In the Matter of Marin Management, Appellant, v Division of Housing and Community Renewal, Respondent, et al., Respondent.
[MAJORITY]
Order, Supreme Court, New York County (Alice Schlesinger, J.) entered April 26, 1991, which, inter alia, dismissed the petition seeking to review and annul a determination by respondent Division of Housing and Community Renewal, dated August 9, 1990 which upon a reopened proceeding, determined a rent overcharge to exist, unanimously affirmed, without costs.

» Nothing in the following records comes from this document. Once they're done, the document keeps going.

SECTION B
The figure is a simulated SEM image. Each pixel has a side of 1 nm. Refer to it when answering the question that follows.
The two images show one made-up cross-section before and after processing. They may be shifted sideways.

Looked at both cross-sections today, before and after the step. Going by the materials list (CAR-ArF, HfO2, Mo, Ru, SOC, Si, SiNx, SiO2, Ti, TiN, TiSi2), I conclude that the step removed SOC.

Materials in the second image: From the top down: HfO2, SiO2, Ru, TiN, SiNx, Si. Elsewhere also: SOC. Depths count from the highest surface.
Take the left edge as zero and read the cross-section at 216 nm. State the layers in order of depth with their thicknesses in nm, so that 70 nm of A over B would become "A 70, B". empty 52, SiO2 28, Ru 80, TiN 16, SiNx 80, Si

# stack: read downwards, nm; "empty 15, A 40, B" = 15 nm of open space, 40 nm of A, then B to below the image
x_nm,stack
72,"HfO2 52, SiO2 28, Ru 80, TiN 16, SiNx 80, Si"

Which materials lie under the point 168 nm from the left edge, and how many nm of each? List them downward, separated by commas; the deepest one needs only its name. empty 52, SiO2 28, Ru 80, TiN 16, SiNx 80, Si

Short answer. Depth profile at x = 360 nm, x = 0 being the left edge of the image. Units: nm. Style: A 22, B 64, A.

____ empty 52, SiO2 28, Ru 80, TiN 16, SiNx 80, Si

The reopening of the proceeding, to which the petitioner had never voiced any objection, was both proper and rational (Rent Stabilization Code [9 NYCRR] § 2527.8; cf., Matter of Cupo v McGoldrick, 278 App Div 108), and the subsequent finding of a rent overcharge is amply supported by the record (Matter of Pell v Board of Educ., 34 NY2d 222, 230). The alternative procedure for adjusting the base rent utilized by the Division was authorized (Matter of 61 Jane St. Assocs. v New York City Conciliation & Appeals Bd., 65 NY2d 898, affg 108 AD2d 636) and had a rational basis in the record that was before the Division (Matter of Lavanant v State Div. of Hous. & Community Renewal, 148 AD2d 185, 192). The remaining arguments were not raised below (cf., Matter of 985 Fifth Ave. v State Div. of Hous. & Community Renewal, 171 AD2d 572, lv denied 78 NY2d 861), but, were we to consider them, we would find them to be without merit. Concur — Carro, J. P., Milonas, Ellerin and Ross, JJ.